Gas companies are big spenders on anti-coal ads

Gas companies are big spenders on anti-coal ads

Masquerading as activists battling coal plants, Big Gas is squaring off against Big Coal in a polished campaign run by a Hollywood ad agency.

Natural gas companies, calling themselves the Texas Clean Sky Coalition, have been fighting coal plant proposals with full-page advertisements in the state’s major daily newspapers.

Utilities have proposed at least 17 new coal-fired power plants in Texas, and environmentalists worried about the emissions have protested, usually with grass-roots tactics.

The new ad campaign features stony-eyed men and women with smudged faces juxtaposed with facts about coal plant emissions. A Web site, www.cleanskycoalition .com, includes these rhetorical questions: “Would you bathe your child in coal? Sprinkle arsenic, mercury and lead on your husband’s cereal? Treat your friends to a big dose of radiation?”

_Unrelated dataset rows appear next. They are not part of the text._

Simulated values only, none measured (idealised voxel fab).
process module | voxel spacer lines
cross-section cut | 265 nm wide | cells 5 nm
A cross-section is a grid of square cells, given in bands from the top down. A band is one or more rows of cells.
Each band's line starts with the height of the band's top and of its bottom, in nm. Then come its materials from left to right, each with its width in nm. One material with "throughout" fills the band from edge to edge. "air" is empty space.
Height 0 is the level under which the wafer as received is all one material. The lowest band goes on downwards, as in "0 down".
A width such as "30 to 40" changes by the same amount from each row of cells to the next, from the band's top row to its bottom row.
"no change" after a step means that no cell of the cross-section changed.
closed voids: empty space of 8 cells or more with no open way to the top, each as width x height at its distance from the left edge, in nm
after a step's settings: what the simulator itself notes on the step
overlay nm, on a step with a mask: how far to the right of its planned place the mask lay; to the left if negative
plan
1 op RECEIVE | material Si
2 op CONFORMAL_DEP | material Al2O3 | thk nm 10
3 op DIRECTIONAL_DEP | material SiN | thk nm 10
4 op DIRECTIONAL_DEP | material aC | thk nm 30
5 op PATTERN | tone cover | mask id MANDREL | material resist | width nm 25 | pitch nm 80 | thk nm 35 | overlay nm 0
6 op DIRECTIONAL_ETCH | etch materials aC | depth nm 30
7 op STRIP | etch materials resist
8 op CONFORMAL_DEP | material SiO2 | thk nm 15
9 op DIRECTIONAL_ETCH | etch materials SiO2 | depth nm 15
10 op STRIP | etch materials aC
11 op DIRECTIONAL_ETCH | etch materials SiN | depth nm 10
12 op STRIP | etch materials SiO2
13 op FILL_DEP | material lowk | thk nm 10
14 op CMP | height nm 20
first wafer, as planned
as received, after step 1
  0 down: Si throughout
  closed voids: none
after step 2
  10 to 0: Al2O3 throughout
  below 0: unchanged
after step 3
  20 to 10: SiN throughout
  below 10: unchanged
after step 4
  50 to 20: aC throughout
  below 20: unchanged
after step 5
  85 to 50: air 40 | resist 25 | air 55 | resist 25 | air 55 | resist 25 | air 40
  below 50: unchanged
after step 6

The campaign has cost “north of a million dollars,” according to Fred Davis III, the head of Hollywood agency Strategic Perception, which put the campaign together. The photos were shot in a Southern California studio, he said.

The sum is vastly more than other groups that have opposed the plants have spent. Environmental Defense said it expects to spend at least $400,000 for advertising.

“We were trying to make it a simple message and get people riled up about it,” Davis said. “It’s very nervy.”

Lead and arsenic are found only in trace amounts in coal and are not major concerns, mercury emissions and the damage they cause are difficult to track, and naturally occurring radiation is more likely to be found in petroleum deposits, according to Dave Allen, a professor of chemical engineering and an air quality specialist at the University of Texas.

Jackson Williams, the executive director of the Texas Clean Sky Coalition, refused to reveal the source of money for his group.

“We’ve got car washes, real estate developers, restaurateurs, energy companies, retailers and individuals that have signed on to this effort,” he said. “They’re united on one thing: Nothing is worse than coal.”

The Web site’s domain name was registered to a company called Domains by Proxy, whose motto is “Your identity is nobody’s business but ours.”

On Monday, a spokesman for Chesapeake Energy Corp. acknowledged that it was at least partly responsible for funding the Texas Clean Sky Coalition. He said other natural gas companies were involved, too.

“We are primarily natural gas producers, and we think it’s the cleanest-burning hydrocarbon,” spokesman Tom Price Jr. said. “It’s simply that we think reduced emissions is a good thing.” He would not name the other companies and would not say how much Chesapeake had spent.

The coal plant proposals jeopardize some natural gas plans, said Greg Platt, an executive at Cobisa, a small Houston company that develops natural gas plants.

“From our perspective, it’s difficult to justify a gas plant if all of these coal plants get built,” Platt said. “It’s difficult for (financiers) to take the leap to open spigots on the money if they see these coal plants hanging out there.”

With natural gas prices high, the operator of the state’s electrical grid will run cheaper fuels such as nuclear and coal power before gas, Platt said.

The Clean Sky Coalition Web site includes newspaper stories about coal-fired power plants, informs readers about a rally against the coal plants on Sunday at the Capitol and points readers in the direction of Environmental Defense and the Sierra Club.

Neither group said it receives money from the Clean Sky Coalition or even knew what it is.

“Whether the money is coming from environmentalists, businessmen or competitors, we’re glad they’re fighting,” said Tom “Smitty” Smith of the watchdog group Public Citizen. “Without help from everyone in the state, we won’t be able to stop the coal plants.”

The advertisements do not require disclosure because they don’t talk about a specific piece of legislation, according to Craig MacDonald, director of Texans for Public Justice. “Ethically, we believe that advertisers like this should be straightforward and put a disclaimer about who paid for the ad.”

TXU Corp., which has proposed 11 coal-fired plants, has a “monsters” campaign that will run through April in Dallas, Austin, Houston and Waco, emphasizing the good power can do (including light keeping monsters away from children), said Lisa Singleton, a spokeswoman.

She would not say how much the company, which has one of the largest lobbying rosters in the state, is spending.

“We’re ready to be on the offensive and keep moving ahead with the path we laid out,” she said.